The renewed interest of sociology in investigating core institutions of modern capitalist economies, especially markets, might not be surprising. What is surprising, however, is that the essential concept applied in the new economic sociology is not derived from the classical sociologists Max Weber, Émile Durkheim, Georg Simmel or Karl Marx. Instead, the ‘founding manifesto’ of the new economic sociology, Mark Granovetter's (1985) seminal article ‘Economic Action and Social Structure — the problem of embeddedness' — centres around Karl Polanyi's concept. Ever since, this has been a focal point of the new economic sociology. Hardly any article associated with the new economic sociology fails to mention ‘embeddedness' as the core concept indicating a sociological approach to the economy. Few economic sociologists would disagree with the statement that ‘We are all Polanyians now’ (Beckert, forthcoming).
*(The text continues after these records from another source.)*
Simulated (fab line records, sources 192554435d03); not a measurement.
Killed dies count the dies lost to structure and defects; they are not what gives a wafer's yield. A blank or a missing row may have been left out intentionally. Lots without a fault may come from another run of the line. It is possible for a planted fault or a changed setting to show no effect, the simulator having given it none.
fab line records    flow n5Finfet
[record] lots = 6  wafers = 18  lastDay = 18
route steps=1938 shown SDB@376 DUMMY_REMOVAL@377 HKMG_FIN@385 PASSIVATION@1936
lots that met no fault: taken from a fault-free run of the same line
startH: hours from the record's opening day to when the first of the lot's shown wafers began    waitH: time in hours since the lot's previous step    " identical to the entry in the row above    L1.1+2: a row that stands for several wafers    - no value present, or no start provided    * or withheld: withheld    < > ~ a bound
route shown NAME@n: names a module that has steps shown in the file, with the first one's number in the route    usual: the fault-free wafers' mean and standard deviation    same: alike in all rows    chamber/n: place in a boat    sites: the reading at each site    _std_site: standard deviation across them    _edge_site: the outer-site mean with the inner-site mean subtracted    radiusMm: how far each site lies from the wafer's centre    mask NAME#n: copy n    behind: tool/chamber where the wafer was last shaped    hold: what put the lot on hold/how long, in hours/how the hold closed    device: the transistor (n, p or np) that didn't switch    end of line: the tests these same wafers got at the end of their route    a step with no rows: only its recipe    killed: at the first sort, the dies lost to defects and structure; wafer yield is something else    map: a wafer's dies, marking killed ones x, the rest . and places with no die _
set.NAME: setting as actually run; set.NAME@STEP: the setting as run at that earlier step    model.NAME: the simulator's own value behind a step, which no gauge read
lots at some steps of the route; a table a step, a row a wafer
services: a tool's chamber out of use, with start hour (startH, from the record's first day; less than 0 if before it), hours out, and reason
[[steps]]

Beckert goes on to claim that the radical intent of Polanyi's original formulation has largely been lost in what is, after all, mainly a conservative American discipline. The idea has often been reduced to pointing out that social networks play a part in labour markets and business associations. But there remains a tension between claiming that the ‘free market’ is increasingly ‘disembedded’ from political oversight and acknowledging that it is in reality ‘embedded’ in political processes that are made largely invisible by liberal ideology. Thus the Marxist geographer, David Harvey (2005), labels the contrast between the postwar welfare-state consensus and the neoliberal period ‘embedded liberalism’ and ‘disembedded liberalism’ respectively, when some might think the former better described as ‘social democracy’ than as a species of liberalism. The ambiguities need to be hammered out. What is certain is that Polanyi has belatedly come to the fore in the social analysis of contemporary capitalism.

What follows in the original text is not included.